Project [region, amount, tax] WithColumn [tax = (col("amount") * 0.2)] Join [inner] ['customer_id'] = ['customer_id'] Filter [(col("amount") > 100)] ← PUSHED DOWN Scan [order_id, customer_id, amount, product] (6 rows) Scan [customer_id, name, region, segment] (4 rows)

Same result. Fewer rows entering the join. This transformation has a name: filter pushdown.

Waste #2: Too many columns

Look at the ScanNode for orders. It reads four columns: order_id, customer_id, amount, and product.

Now look at the final ProjectNode: it keeps only region, amount, and tax. The order_id column is never used by any node in the plan. The product column is never used either. And from the customers table, name and segment are carried through the entire join only to be discarded at the end.

Project [region, amount, tax] WithColumn [tax = (col("amount") * 0.2)] Filter [(col("amount") > 100)] Join [inner] ['customer_id'] = ['customer_id'] Scan [order_id, customer_id, amount, product] (6 rows) Scan [customer_id, name, region, segment] (4 rows)

Four columns (highlighted in red) are read from the data sources, carried through the join as extra elements in every tuple, passed through the filter and the with-column computation, and only then dropped by the project at the very top. Every one of those columns consumed memory in the hash table, occupied a slot in every tuple, and was copied across batch boundaries — for nothing.

The problem
The engine doesn't know which columns are needed until it reaches the ProjectNode at the top. But by then, the work is done. A smarter engine would figure out the needed columns starting from the top and prune unused ones as early as possible — ideally right at the ScanNode.
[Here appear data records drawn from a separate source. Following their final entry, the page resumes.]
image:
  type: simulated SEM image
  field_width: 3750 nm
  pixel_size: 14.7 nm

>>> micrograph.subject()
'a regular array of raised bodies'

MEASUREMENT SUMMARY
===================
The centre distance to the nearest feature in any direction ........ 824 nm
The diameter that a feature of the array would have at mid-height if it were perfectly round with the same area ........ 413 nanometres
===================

What would an optimal plan look like?

Project [region, amount, tax] WithColumn [tax = (col("amount") * 0.2)] Join [inner] ['customer_id'] = ['customer_id'] Filter [(col("amount") > 100)] Project [customer_id, amount] ← only what's needed Scan [order_id, customer_id, amount, product] (6 rows) Project [customer_id, region] ← only what's needed Scan [customer_id, name, region, segment] (4 rows)

The filter was pushed below the join (filter pushdown). And ProjectNode nodes were inserted right above each ScanNode to drop unused columns as early as possible. This transformation is called column pruning.

Two optimizations, one insight
Both filter pushdown and column pruning share the same core idea: do less work by doing it earlier. Filters reduce rows; pruning reduces columns. Both push their logic as close to the data source as possible.

Section I.4 Our Engine vs. Polars — A Side-by-Side

At this point, you might be wondering: how close is what we've built to a "real" library? Let's put pyfloe and Polars side by side.

pyfloe

import pyfloe as pf

result = (
  pf.LazyFrame(data)
  .filter(pf.col("amount") > 100)
  .join(customers, on="id")
  .select("id", "amount")
  .collect()
)

result.explain()
result.schema

Polars

import polars as pl

result = (
  pl.LazyFrame(data)
  .filter(pl.col("amount") > 100)
  .join(customers, on="id")
  .select("id", "amount")
  .collect()
)

result.explain()
result.schema

The shapes are nearly identical. Both use pf.col() / pl.col() to reference columns. Both use .filter(), .join(), .select() to build the plan. Both use .collect() to trigger execution. Both have .explain() to print the plan tree and .schema to inspect types without running anything.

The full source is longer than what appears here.